The imports of the metals group ($39.35 million) declined by 19.65 per cent due mainly to 26.65 per cent drop in imports of iron and steel with an import bill of $31.66 million. The share of this group in total import bill was 4.25 per cent — down 6.19 per cent from the comparable month of previous year.

Metals group together with miscellaneous group mainly include items used in industry. The imports of the latter group (including rubber crude, rubber tyres & tubes, wood & cork, jute, paper & paperboard, etc.) registered an increased of 47.65 per cent, raising its share in import bill from 2.58 per cent in July 2001 to 3.25 per cent in the period under review.
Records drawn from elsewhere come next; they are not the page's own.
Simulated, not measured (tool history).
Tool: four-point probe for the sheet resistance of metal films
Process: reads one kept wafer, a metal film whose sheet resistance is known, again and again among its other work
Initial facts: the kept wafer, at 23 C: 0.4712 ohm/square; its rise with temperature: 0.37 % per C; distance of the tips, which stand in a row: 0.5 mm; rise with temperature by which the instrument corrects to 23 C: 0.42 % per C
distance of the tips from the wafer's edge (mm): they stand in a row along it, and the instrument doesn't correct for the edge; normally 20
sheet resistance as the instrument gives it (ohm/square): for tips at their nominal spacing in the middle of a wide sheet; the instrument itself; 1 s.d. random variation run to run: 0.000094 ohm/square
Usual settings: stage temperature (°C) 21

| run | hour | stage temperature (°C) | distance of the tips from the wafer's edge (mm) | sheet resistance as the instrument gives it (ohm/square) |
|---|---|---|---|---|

FOOD GROUP: For the first time in a long time, import of wheat is shown as zero. In spite of this, the food group registered a steep rise of about 46 per cent in its import. Its import bill amounted to $69.6 million, raising its share in total import to 7.51 per cent — about 1.5 per cent more than in July 2001.

As always, edible oils were the most voracious consumers of foreign exchange. With an import bill of $37.25 million during the month under review, edible oils constituted nearly 54 per cent of the food group imports. A total of 89,317 tons of edible oil (mainly palm oil) were imported. This is over 33,000 more than the quantity imported in July 2001.